The Yagi.
First ‘introduced’ by two Japanese gentlemen, YAGI and UDA. Formally named the Yagi-Uda array but commonly referred to as a YAGI. Most amateurs are familiar with the general principles of antennas so no need to describe them here. What you ‘need’ to know can be gleaned from any edition of the ARRL Antenna handbook or the RSGB manual on the same subject. If you feel you need to know everything! about antennas you should purchase THE ANTENNA ENGINEERING HANDBOOK which contains 1230 pages, weighs a ton! and costs (at least) two fortunes.
Important features of the Yagi-Uda array are the horizontal and vertical radiation angles together with the beamwidth. These are closely followed by radiation resistance and impedance. For satellite operating it is extremely important to fully understand the horizontal and vertical radiation angles, why, will become apparent shortly.

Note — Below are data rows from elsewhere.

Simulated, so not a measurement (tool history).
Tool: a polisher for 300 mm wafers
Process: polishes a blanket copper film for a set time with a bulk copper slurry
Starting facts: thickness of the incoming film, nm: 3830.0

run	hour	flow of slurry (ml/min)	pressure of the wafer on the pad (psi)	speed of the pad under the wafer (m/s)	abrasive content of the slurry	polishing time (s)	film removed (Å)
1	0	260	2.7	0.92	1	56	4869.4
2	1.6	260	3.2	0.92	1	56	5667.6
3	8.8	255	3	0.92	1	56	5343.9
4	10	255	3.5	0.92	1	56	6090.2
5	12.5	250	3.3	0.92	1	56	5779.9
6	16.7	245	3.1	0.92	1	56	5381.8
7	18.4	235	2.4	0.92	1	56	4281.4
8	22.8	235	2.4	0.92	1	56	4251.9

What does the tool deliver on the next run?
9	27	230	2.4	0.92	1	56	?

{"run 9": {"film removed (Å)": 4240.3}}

Lets say for the sake of argument the ‘literature’ says your yagi has a horizontal beamwidth of 30 degrees at the -3Db points. This, simply stated, means: 15 degrees each side of the main lobe the transmit power (or received energy) will have fallen by minus 3 decibels or half of the power of that at the zenith of the main lobe. The same principle applies to the vertical beamwidth. If the glossy literature says the antenna has a vertical radiation angle of 26 degrees, it means the power will ‘fall off’ by 3Db (half) 13 degrees above and below the main lobe. Hopefully, one can now see that a ‘fixed’ elevation yagi (say at 25 degrees) is still a very useful antenna for satellite operating.
If the satellite is at 30 degrees elevation your signal will be well within the ‘full power’ direction (assuming your azimuth is correct). If the satellite is at 20 degrees elevation you're still within the ‘full power’ direction. When the satellite is at 5 or 45 degrees elevation your power will have dropped by 3Db (half) or 1 S point on a calibrated signal meter. Yes, it's true, not the catastrophe you first imagined?. Exactly the same principle applies to the azimuth. If your favourite tracking program tells you the correct azimuth is 170 degrees and your antenna is pointing to 165 degrees, no difference! If your antenna happens to be pointing to 155 degrees you're at the half power point of your beam and the signal has dropped by 3Db, a WHOLE! S point.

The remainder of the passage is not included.